That sense of ownership of the NIV by evangelical Protestants explains the
outrage of some conservatives over this new revision, the TNIV.
	
"They are credentialed scholars, but we still think good and godly people
can be influenced, even unwittingly, by cultural influences ... and even
capitulate to a feminist agenda," says Randy Stinson, director of the
Council on Biblical Manhood and Womanhood, based in Louisville, Ky.

Delegates to the Southern Baptist Convention, meeting in June, expressed
"profound disappointment" with the translation and passed a resolution
against its use. "Although it is possible for Bible scholars to disagree
about translation methods ... the TNIV has gone beyond acceptable
translation standards," the resolution stated.
	
TNIV spokesmen defend their new product as linguistically accurate and
doctrinally sound.
	
"There is a growing need to reach today's generation with language they can
understand and relate to," a TNIV statement says.
	
"As English language usage changes, the Scriptures must be presented with
unwavering accuracy in a way that clearly and accurately communicates in
today's language. ... The translators are determined to produce a Bible that
does not include any denominational or regional bias. As such, the scholars
come from not only the United States, but also Great Britain and Canada. To
safeguard the translation from sectarian bias, the group represents a wide
spectrum of denominations."
	
The new revision changes only about 7 percent of the NIV text, and the
sponsors have assembled their own lengthy list of endorsements from
evangelical leaders in the church world. Also, Zondervan will continue to
publish the NIV, which has a nearly 50 percent share of the annual Bible
sales market.
	
Regarding revisions in the New Testament, TNIV sponsors say:
7	Word changes were made to render more precisely the meaning of the
original text and improve accuracy. For example, "Christ" is changed to
"Messiah" when the underlying Greek word functions as a title.
7	References to "the Jews" are described more specifically, such as
"the Jews there" or "the Jewish leaders," when the context indicates a more
precise group of people.
7	Mary is said to be "pregnant" rather than "with child," reflecting
language more commonly used today.
7	Generic language is changed where the meaning of the text was
intended to include both men and women. "Sons of God" becomes "children of
God," and "brothers" becomes "brothers and sisters."
7	The TNIV sometimes uses a generic plural pronoun in the place of a
masculine singular pronoun, making it more consistent with contemporary
English practice.
7	The TNIV retains male terminology, as present in the original text,
for all references to God without exception.
7	More than 70 percent of the changes made were not related to gender,
TNIV sponsors say.

On its Web site, the Council on Biblical Manhood and Womanhood gives various
examples of what it called mistranslations. One example: In the TNIV,
Revelation 3:20 says, "I will come and eat with them, and they with me."

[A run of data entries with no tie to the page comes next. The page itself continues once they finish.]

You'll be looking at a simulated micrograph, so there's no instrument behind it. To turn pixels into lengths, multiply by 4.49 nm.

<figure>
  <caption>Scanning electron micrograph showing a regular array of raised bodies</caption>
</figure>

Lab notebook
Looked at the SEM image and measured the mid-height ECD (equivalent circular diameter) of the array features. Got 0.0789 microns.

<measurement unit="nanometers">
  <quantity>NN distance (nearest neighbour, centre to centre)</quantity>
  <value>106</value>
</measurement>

The council complains about the use of "them" and "they" in the new
translation: "The removal of 'him' and 'he' completely drains the passage of
the individual nature of the relationship between a person and Christ."

Controversy nothing new

The NIV's custodians have been on the hot seat before. Five years ago,
controversy flared up over proposed NIV revisions, a debate so furious that
translators at that time backed down because of evangelical opposition to a
gender-inclusive Bible.

Meanwhile, defenders of the new TNIV take comfort in noting that the King
James Version itself, produced in 1611, took decades to win acceptance from
the lay English public. Even the pilgrims who arrived on these shores in the
1620s refused to pack it for the journey.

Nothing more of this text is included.